Von Biber, Heinrich Ignaz Franz
Composer Heinrich Ignaz Franz von Biber (1644–1704) wrote some of the most imaginative music of the Baroque era in Germany. His music increased sharply in popularity between the late 1980s and the early 2000s. A highly talented violinist himself, he wrote difficult music that continues to challenge violinists today, and his music for other instruments was equally original.
Living and working in Austria and in German-speaking Bohemia (now part of the Czech Republic) in the late 1600s, Biber (pronounced BEE-ber) employed unusual and arcane violin techniques such as scordatura (retuning the violin's strings) to produce sounds from the instrument that no other composer has called for, before or since. Working his way up from modest origins—a composer during this period was often considered no more than a servant of a powerful family or ecclesiastical authority—Biber gained renown as deputy music director and later music director to the Archbishop of Salzburg, Maximilian Gandolph von Khuenburg. In later years he redirected his compositional efforts from violin music to the more sumptuous genres of opera and choral music, but many of his later works have unfortunately been lost.

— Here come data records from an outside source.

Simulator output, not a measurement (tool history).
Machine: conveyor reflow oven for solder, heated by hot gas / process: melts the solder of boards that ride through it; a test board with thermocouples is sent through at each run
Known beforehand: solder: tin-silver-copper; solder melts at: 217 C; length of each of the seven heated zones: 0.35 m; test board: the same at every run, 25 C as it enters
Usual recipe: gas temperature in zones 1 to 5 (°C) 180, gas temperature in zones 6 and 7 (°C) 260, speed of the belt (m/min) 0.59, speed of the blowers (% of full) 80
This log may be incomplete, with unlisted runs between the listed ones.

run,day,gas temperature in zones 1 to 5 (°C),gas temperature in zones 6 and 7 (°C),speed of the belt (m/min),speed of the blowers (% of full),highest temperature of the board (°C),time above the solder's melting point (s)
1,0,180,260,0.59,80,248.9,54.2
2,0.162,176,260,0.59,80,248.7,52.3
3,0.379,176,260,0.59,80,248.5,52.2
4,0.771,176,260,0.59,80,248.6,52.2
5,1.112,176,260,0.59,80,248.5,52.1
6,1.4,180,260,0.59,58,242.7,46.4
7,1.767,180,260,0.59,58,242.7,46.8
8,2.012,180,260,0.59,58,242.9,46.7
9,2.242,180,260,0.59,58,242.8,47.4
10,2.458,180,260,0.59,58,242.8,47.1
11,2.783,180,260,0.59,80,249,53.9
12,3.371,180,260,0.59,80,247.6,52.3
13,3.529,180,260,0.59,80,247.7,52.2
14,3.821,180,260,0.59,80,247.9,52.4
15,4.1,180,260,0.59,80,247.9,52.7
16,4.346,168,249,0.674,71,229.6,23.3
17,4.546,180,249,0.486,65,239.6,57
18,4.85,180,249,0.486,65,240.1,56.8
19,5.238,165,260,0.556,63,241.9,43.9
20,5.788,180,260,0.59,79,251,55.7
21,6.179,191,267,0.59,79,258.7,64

Skipped Out on Instrument-Buying Trip
Biber was born around August 12, 1644 in Wartenberg, Bohemia, a German-speaking region near what is now the Czech city of Liberec. He may have taken music lessons with a local organist and received a basic education in a Jesuit school. Little is known of his background and early life. His birthplace was part of an estate owned by the brother of the powerful Bishop of Olmütz, and after he did a brief stint as a musician in the employ of a prince in Graz, Austria, a violinist friend, the Czech-born performer Pavel Vejvanovsky, arranged a job for Biber in the bishop's musical retinue. Even in his early 20s, Biber was a compelling violin performer who gained friends and influence around Bohemia, and he soon decided he was destined for bigger things. When the bishop sent him on a trip in 1670 to purchase new violins for his orchestra, Biber quietly left town. He made his way to Salzburg in western Austria, a city rich in church music where Mozart later was born and began his career, and his talents quickly won him a place in the archbishop's orchestra.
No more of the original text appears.